# Normal extension

In abstract algebra, a normal extension is an algebraic field extension L/K for which every polynomial that is irreducible over K either has no root in L or splits into linear factors in L. Bourbaki calls such an extension a quasi-Galois extension.

## Definition

The algebraic field extension L/K is normal (we also say that L is normal over K) if every irreducible polynomial over K that has at least one root in L splits over L. In other words, if αL, then all conjugates of α over K (i.e., all roots of the minimal polynomial of α over K) belong to L.

## Equivalent properties

The normality of L/K is equivalent to either of the following properties. Let Ka be an algebraic closure of K containing L.

• Every embedding σ of L in Ka that restricts to the identity on K, satisfies σ(L) = L (σ is an automorphism of L over K.)
• Every irreducible polynomial in K[X] that has one root in L, has all of its roots in L, that is, it decomposes into linear factors in L[X]. (One says that the polynomial splits in L.)

If L is a finite extension of K that is separable (for example, this is automatically satisfied if K is finite or has characteristic zero) then the following property is also equivalent:

• There exists an irreducible polynomial whose roots, together with the elements of K, generate L. (One says that L is the splitting field for the polynomial.)

## Other properties

Let L be an extension of a field K. Then:

• If L is a normal extension of K and if E is an intermediate extension (i.e., L ⊃ E ⊃ K), then L is a normal extension of E.[citation needed]
• If E and F are normal extensions of K contained in L, then the compositum EF and E ∩ F are also normal extensions of K.[citation needed]

## Examples and counterexamples

For example, $\mathbb {Q} ({\sqrt {2}})$ is a normal extension of $\mathbb {Q} ,$ since it is a splitting field of $x^{2}-2.$ On the other hand, $\mathbb {Q} ({\sqrt[{3}]{2}})$ is not a normal extension of $\mathbb {Q}$ since the irreducible polynomial $x^{3}-2$ has one root in it (namely, ${\sqrt[{3}]{2}}$ ), but not all of them (it does not have the non-real cubic roots of 2). Recall that the field ${\overline {\mathbb {Q} }}$ of algebraic numbers is the algebraic closure of $\mathbb {Q} ,$ i.e., it contains $\mathbb {Q} ({\sqrt[{3}]{2}}).$ Since,

$\mathbb {Q} ({\sqrt[{3}]{2}})=\left.\left\{a+b{\sqrt[{3}]{2}}+c{\sqrt[{3}]{4}}\in {\overline {\mathbb {Q} }}\,\,\right|\,\,a,b,c\in \mathbb {Q} \right\}$ and, if ω is a primitive cubic root of unity, then the map

${\begin{cases}\sigma :\mathbb {Q} ({\sqrt[{3}]{2}})\longrightarrow {\overline {\mathbb {Q} }}\\a+b{\sqrt[{3}]{2}}+c{\sqrt[{3}]{4}}\longmapsto a+b\omega {\sqrt[{3}]{2}}+c\omega ^{2}{\sqrt[{3}]{4}}\end{cases}}$ is an embedding of $\mathbb {Q} ({\sqrt[{3}]{2}})$ in ${\overline {\mathbb {Q} }}$ whose restriction to $\mathbb {Q}$ is the identity. However, σ is not an automorphism of $\mathbb {Q} ({\sqrt[{3}]{2}})$ .
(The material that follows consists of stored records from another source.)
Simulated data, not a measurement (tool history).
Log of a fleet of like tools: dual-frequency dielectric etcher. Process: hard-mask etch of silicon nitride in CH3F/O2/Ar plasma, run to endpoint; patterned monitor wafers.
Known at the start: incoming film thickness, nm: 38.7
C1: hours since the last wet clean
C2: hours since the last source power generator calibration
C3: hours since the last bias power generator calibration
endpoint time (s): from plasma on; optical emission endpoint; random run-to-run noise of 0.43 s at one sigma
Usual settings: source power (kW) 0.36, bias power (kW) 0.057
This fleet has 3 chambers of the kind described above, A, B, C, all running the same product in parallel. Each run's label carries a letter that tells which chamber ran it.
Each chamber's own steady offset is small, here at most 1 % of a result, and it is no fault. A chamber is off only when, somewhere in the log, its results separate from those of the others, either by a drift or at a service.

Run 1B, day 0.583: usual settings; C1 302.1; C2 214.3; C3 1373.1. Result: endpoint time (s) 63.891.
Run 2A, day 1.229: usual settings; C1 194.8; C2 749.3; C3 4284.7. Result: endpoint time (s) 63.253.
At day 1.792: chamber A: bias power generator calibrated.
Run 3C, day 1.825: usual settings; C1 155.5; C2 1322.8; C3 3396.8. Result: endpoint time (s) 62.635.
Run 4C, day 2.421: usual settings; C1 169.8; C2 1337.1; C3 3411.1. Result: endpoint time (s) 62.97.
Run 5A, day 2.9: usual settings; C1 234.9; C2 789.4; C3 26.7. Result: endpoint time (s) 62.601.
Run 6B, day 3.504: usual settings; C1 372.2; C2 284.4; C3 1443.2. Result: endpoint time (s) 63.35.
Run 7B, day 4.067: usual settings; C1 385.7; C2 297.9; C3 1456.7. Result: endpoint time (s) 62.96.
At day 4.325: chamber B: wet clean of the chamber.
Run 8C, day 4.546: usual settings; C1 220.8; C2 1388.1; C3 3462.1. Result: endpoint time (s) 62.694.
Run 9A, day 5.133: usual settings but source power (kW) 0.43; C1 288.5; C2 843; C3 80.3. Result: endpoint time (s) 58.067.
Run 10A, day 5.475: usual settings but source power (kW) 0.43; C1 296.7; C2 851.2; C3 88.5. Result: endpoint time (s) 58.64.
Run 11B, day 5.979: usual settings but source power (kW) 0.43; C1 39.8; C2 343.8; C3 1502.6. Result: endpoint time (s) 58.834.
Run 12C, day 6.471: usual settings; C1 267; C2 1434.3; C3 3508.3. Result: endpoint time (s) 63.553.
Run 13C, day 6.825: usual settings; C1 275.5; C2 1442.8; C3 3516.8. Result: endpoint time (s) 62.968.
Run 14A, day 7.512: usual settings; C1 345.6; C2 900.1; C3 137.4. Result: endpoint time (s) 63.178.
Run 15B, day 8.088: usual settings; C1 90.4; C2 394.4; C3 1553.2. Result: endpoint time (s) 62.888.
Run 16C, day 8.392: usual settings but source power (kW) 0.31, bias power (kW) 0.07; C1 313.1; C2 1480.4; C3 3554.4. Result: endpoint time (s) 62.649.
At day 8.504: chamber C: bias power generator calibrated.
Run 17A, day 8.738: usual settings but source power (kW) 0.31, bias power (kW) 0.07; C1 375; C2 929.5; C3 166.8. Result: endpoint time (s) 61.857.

For any prime p, the extension $\mathbb {Q} ({\sqrt[{p}]{2}},\zeta _{p})$ is normal of degree p(p − 1). It is a splitting field of xp − 2. Here $\zeta _{p}$ denotes any pth primitive root of unity. The field $\mathbb {Q} ({\sqrt[{3}]{2}},\zeta _{3})$ is the normal closure (see below) of $\mathbb {Q} ({\sqrt[{3}]{2}})$ .

## Normal closure

If K is a field and L is an algebraic extension of K, then there is some algebraic extension M of L such that M is a normal extension of K. Furthermore, up to isomorphism there is only one such extension which is minimal, i.e., the only subfield of M which contains L and which is a normal extension of K is M itself. This extension is called the normal closure of the extension L of K.

If L is a finite extension of K, then its normal closure is also a finite extension.